At this point, I leave his name off of my list of references, but I suspect that a diligent potential employer might call him anyway. I would be willing to discuss any concerns that were brought up in such a call - indeed I think that doing so will help me to find a good fit in a new position - but I do not know if I should, or how to state this fact in my job applications.

I am currently finishing my post doc, and one recommendation has been to take another post-doc so that I at least have two supportive references from postdoc advisers - and that the additional publications will place less weight on recommendations. Still, others have told me that not having a good reference from my adviser is a kiss of death.

How can I most effectively handle this situation?

1 Answer 1

I also had a falling out with my PhD supervisor but managed to secure a good postdoctoral position in spite of it (I'm told the letter of reference provided by my PhD supervisor was "very concise", but I was lucky that my skillset was rare and urgently needed by the group I joined).

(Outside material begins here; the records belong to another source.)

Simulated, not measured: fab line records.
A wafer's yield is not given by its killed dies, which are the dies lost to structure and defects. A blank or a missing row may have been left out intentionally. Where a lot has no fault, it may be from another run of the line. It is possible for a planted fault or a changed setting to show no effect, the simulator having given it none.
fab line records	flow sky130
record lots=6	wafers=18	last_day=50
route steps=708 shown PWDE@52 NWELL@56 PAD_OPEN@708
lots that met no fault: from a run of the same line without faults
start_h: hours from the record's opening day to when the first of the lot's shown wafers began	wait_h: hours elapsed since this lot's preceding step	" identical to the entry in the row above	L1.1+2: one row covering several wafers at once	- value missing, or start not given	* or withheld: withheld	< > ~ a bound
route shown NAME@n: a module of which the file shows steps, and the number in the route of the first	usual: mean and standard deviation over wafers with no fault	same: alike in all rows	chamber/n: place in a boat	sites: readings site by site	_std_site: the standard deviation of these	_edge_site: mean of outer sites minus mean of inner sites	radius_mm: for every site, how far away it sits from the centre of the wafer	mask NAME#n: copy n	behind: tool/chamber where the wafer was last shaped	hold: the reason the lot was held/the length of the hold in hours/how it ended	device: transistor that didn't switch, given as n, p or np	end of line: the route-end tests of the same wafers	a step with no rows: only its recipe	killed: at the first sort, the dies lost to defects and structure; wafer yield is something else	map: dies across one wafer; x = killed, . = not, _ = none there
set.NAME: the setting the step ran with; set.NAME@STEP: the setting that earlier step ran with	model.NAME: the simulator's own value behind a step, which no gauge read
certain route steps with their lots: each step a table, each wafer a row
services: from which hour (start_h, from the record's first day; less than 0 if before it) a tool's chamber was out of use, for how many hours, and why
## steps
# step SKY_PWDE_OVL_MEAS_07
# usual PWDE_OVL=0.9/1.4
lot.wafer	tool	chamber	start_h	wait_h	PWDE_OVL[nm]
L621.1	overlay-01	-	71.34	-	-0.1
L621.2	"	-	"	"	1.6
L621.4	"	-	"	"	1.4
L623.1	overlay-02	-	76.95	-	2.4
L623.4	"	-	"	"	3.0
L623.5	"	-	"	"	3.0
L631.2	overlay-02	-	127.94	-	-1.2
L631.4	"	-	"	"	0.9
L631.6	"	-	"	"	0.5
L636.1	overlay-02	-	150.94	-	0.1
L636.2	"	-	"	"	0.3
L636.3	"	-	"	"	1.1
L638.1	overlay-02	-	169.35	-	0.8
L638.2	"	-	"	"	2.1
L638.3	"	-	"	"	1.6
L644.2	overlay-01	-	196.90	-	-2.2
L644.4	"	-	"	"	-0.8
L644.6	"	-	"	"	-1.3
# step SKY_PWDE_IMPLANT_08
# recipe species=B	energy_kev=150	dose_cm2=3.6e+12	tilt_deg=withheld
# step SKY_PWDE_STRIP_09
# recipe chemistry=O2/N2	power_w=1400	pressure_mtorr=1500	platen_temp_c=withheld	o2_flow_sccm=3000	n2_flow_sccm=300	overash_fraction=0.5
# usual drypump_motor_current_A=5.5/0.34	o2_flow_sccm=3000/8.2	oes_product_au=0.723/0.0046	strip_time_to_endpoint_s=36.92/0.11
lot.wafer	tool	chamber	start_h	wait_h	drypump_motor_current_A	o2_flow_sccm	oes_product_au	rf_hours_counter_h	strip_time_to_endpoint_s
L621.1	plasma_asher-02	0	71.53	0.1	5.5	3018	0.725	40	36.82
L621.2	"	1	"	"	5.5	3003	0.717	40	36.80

When applying for positions at the end of my postdoc, I did not use my PhD supervisor as a referee, but instead used my postdoctoral advisor and two other senior academics with whom I had worked during my postdoc. My postdoctotal supervisor said that it might look odd not to have my PhD supervisor as a referee, but in fact, it wasn't a problem. It did help that my postdoc work was very collaborative, so there were several people who knew me and my work very well and were prepared to speak well of me. If your postdoc has been shoter (mine was a 3 year position) or if you have not been able to develop collaborations with other academics during your postdoc, it may well be that another postdoctoral position would help. If your PhD supervisor is well known and well regarded, it might also count against you if you did not get on (in my case, my PhD supervisor was obscure and was thought odd by most of those who knew him). Regardless of all these considerations, if I were you, I would apply to both faculty positions and attractive postdoctoral positions, and see how you go in practise.